It'll be interesting to compare the enthusiasm of SCO members for military spending with the experience of NATO. Taxpayers in NATO countries are becoming unwilling to pay insurance; the figures are here.

An example was in the press at the weekend.

blanck said...

whatever else is said, china and russia still share a very long border. if the us plays its cards right, there are greater incentives for each side to cooperate with the us than with each other.

vonny said...

ij and blanck,

Do you think an incentive for some of the countries considering joining the SCO is to get the US and other NATO nations to be more willing to invest and open new trade pacts, to help them resist the temptation of SCO connections?

China in particular needs to be careful not to disrupt the trade surplus it enjoys with the US, so how far would they be willing to push stronger military alliances with the SCO?

Thanks for your comments.

IJ said...

blanck and vonny,

The threat of competition for territory is also mentioned in today's (3 November) PINR Intelligence Brief: Russia in the S.C.O..

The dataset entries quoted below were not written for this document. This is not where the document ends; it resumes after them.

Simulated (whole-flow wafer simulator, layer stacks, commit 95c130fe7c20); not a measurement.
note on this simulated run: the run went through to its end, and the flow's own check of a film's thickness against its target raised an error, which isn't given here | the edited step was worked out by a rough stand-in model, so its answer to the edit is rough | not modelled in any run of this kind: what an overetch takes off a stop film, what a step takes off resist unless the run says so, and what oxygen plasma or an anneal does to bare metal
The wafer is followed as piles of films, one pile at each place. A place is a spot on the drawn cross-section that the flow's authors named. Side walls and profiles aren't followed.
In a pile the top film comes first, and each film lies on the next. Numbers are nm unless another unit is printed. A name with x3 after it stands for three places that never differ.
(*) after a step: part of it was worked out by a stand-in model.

Members of SCO seem to be looking for security that the international community hasn't provided so far. It's a pity the United Nations hasn't yet officially adopted the NATO's of the West and of the East - but in the UN reform discussions, everyone has now agreed that a 'Peacebuilding Commission' for the world is needed.

IJ said...


For additional information,
Sun Bin has a good post about China's territorial disputes.

vonny said...

Thanks, ij. I'll check out your links. Cheers!